BEIJING (Reuters) - China is part of "intensive" talks on a global trade pact regarding information technology products, the World Trade Organization's chief said on Saturday, but it is unclear if a deal will be made at a meeting of Asia-Pacific leaders underway in Beijing.
The United States and other countries have been hopeful that China would sign on to the Information Technology Agreement (ITA), which requires signatories to eliminate duties on some IT products, during the Asia-Pacific Economic Cooperation summit that ends on Tuesday.
Washington has blamed China, the world's biggest exporter of IT products, for derailing talks on an update to the 16 year old WTO pact on technology trade by asking for too many exemptions.

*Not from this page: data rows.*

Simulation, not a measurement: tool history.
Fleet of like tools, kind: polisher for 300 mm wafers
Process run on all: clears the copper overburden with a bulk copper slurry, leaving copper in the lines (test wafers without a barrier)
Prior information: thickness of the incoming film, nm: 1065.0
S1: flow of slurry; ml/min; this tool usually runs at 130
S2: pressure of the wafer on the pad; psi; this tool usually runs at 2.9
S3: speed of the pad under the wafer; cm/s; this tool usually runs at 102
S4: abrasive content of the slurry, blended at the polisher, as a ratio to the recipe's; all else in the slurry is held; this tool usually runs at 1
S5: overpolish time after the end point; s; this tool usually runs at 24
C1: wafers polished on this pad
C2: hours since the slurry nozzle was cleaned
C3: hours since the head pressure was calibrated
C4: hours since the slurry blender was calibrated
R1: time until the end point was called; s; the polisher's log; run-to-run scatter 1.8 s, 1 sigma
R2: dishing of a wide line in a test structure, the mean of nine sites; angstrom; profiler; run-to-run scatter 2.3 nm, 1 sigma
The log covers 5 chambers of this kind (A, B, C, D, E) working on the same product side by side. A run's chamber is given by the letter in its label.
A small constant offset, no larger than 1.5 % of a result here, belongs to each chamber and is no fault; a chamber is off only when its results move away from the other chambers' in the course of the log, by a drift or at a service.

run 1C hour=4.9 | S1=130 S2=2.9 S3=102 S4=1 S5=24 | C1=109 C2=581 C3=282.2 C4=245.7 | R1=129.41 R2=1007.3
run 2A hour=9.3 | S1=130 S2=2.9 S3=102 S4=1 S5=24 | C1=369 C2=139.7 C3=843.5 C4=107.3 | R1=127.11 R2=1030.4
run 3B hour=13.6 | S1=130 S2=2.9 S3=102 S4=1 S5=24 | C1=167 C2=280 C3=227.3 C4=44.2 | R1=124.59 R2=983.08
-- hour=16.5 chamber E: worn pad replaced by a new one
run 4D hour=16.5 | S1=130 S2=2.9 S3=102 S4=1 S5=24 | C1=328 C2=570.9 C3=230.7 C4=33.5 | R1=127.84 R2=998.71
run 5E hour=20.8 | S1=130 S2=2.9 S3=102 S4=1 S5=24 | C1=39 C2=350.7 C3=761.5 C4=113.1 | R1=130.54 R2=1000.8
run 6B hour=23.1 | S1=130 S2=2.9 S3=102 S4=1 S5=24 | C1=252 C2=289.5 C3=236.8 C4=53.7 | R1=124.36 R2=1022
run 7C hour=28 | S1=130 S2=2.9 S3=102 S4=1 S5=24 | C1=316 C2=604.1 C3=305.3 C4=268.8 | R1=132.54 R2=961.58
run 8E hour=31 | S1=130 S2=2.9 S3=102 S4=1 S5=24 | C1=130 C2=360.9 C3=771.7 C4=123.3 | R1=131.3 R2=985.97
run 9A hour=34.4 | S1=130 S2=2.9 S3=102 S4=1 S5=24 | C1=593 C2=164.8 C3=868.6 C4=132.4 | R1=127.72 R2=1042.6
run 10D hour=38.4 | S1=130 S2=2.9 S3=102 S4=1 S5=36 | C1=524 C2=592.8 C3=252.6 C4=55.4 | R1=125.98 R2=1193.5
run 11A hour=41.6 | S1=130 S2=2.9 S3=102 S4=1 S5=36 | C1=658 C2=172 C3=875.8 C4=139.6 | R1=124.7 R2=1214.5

"I don't know about the intention of the (Chinese) authorities, whether they intend to conclude it here or not," WTO chief Roberto Azevedo told reporters during an APEC briefing.
"What I know is that conversations are happening, they are intensive and my hope is that these negotiations would be concluded as quickly as possible," Azevedo said.
Washington has warned that China must move ahead with the ITA or risk upsetting other trade talks, namely a U.S.-China bilateral investment treaty currently in the works.
U.S. Trade Representative Michael Froman has said updating the deal would also give a boost to the WTO, which is facing its worst crisis in two decades.
Trade experts say that the WTO still has an important role as a forum for settling commercial disputes, but that role will be degraded and increasingly obsolete if its two-decade-old trade rules do not evolve.
Critics have questioned why China, which has said it wants to help reinvigorate the WTO, so far has been resistant to the ITA.
China has argued that a reduction in tariffs on some products would be unfair and that the agreement should take into account countries' different stages of development.
Talks on the ITA during APEC come amid broader controversy over the future of regional free trade frameworks.
China's Commerce Minister Gao Hucheng said at a separate briefing that officials had formally proposed a feasibility study on the China-backed Free Trade Area of the Asia-Pacific (FTAAP), although it will still need approval from senior leaders next week.
China is pushing FTAAP, but some see the proposal as a way to divert attention from the more comprehensive U.S.-backed Trans-Pacific Partnership (TPP) plan being negotiated by 12 countries, not including China.